The group reminded Tinubu to realise that Nigeria is beset, on all sides, by insecurity, galloping inflation, starvation and unemployment that is running wild, and out of control.   It added: “The value of the naira is speeding southward with our currency exchanging at almost N1,500 to the United States dollar.
 
 “CUPP feels and recommends that the country needs a hands-on-deck president, and whatever the reason for these private visits can be conveniently handled in Nigeria or in the absence of such a facility being available, provision should be urgently made to have it brought to the country.
  
“Nigeria needs the physical presence of their President to have that assurance that the job of President has not been outsourced to those who have no business exercising it.”

SIMILARLY, Human Rights Writers Association of Nigeria (HURIWA) also urged Tinubu to open up on his health status, and use his personal resources for private visits.
  
National Coordinator of HURIWA, Emmanuel Onwubiko, noted, yesterday, that the President is entitled, just like every other citizen, to his private times, adding, however, that there are norms and ethical codes he must observe.

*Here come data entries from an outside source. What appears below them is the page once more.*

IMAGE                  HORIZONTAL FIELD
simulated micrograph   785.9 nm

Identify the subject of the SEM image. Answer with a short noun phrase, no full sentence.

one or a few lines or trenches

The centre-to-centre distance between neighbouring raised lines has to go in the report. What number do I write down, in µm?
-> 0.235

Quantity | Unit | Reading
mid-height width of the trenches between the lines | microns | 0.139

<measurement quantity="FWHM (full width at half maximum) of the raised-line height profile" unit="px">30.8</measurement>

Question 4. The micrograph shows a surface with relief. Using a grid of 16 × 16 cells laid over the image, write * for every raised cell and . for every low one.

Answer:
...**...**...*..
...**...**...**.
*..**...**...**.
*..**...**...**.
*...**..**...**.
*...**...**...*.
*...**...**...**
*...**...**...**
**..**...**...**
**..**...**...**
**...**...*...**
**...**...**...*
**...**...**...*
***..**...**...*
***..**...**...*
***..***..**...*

Onwubiko said: “If he travels out of the country, whether on private or official tour, he needs to fulfil the constitutional obligations of transiting the political baton of the President to his deputy, since he would be spending over two weeks. 
  
“But if the President is embarking on a private visit, as claimed by his media minders, then he needs to catch the next available commercial flight or a chartered jet at his own expense and not use the official presidential jet for private affairs because that will amount to a contradiction.”
  
According to him, the President must not spend a dime belonging to the Nigerian public for his private holiday because that will violate his constitutional oath of office, which states that his private interest should not override public interest and that conflict of interest must always be avoided.